I build a function, that finds some alignment by some metric.
It gets a matrix with already computed similarity values:
weighted_res
may be:
[[0.2, 0.5, 0.3],
[0.1, 0.2, 0.4],
[0.8, 0.2, 0.4],
[0.1, 0.2, 0.7],
[0.1, 0.2, 0.4],
My function maximizes the sum of the values for all combinations the indices of exs1 and exs2, but no index can be taken twice. The results are these optimal indices. The sum for (0,1), (2,0), (3,2), accordingly 0.5+0.8+0.7 produces the maximal score.
There are many cases, where finding for each column/row the maximum isn't enough. Let the matrix be:
[[0.1, 0.0, 0.1]
[0.5, 0.6, 0.4],
[0.5, 0.8, 0.3],
[0.0, 0.0, 0.2]]
Here, it chooses (1,1), (2,1), (3,2), because 0.5+0.8+0.2 is the maximal reachable score.
My code is like the following and I fear, it is maximally ineffective. I would be happy about some hint to find a more efficient algorithm, than to compute all the possibilities and sum up and maximize. Here is that code:
def one_to_one(weighted_res, exs1, exs2, mask):
inner_cube_len = min(len(list(exs1)), len(list(exs2)))
turned = False
if (len(exs1) < len(exs2)):
exs1, exs2 = exs2, exs1
weighted_res = weighted_res.T
mask = mask.T
turned = True
x_to_choose = np.array(list(itertools.permutations(range(len(exs1)), inner_cube_len)))
y_to_choose = np.array(list(range (len(exs2))))
weighted_res_overall = \
weighted_res[x_to_choose,y_to_choose].sum(axis=1)
best_overall_row = np.argmax(weighted_res_overall)
best_x_values = np.array (x_to_choose[best_overall_row] )
valid_mask = mask[best_x_values,y_to_choose]
best_res1 = best_x_values[valid_mask]
best_res2 = y_to_choose[valid_mask]
if not valid_mask.any():
return [],[]
if turned:
left_value = best_res2.tolist()
right_values = [[x] for x in best_res1.tolist()]
exs1, exs2 = exs2, exs1
weighted_res = weighted_res.T
mask = mask.T
else:
right_values = [[x] for x in best_res2.tolist()]
left_value = best_res1.tolist()
return left_value, right_values
With input values with lengths of 8 and 6 of the input results, the weighted_res_overall
has a size of 20160 and that grows extremly fast.

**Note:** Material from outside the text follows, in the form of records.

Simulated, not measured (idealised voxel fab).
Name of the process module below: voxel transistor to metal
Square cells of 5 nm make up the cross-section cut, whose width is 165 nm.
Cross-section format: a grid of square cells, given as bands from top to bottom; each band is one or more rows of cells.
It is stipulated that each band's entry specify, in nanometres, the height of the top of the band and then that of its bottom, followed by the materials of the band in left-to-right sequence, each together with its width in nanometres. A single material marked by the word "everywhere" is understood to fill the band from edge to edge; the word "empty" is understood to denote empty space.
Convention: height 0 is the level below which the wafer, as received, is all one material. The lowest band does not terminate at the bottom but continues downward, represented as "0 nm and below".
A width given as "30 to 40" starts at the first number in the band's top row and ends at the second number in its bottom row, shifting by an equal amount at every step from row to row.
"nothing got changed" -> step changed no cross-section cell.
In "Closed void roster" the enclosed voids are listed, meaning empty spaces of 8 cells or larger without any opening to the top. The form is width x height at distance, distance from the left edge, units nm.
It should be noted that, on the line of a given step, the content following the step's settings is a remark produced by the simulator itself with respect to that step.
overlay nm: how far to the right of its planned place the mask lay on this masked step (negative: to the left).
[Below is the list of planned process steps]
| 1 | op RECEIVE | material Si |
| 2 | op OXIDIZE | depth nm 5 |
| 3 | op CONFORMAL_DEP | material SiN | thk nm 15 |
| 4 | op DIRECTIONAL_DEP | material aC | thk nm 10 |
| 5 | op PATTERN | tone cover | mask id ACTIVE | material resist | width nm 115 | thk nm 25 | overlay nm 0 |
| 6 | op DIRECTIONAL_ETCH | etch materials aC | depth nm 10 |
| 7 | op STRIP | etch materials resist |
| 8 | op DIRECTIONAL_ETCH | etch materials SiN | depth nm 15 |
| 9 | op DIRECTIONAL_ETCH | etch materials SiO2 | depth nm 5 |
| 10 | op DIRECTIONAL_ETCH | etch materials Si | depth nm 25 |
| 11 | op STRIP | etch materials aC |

I found it, it's named Hungarian Algorithm, but with maximizing instead of minimizing the score. https://en.wikipedia.org/wiki/Hungarian_algorithm
There is a scipy implementation of it: https://docs.scipy.org/doc/scipy-0.18.1/reference/generated/scipy.optimize.linear_sum_assignment.html
Or https://github.com/src-d/lapjv
Thanks for thinking about it!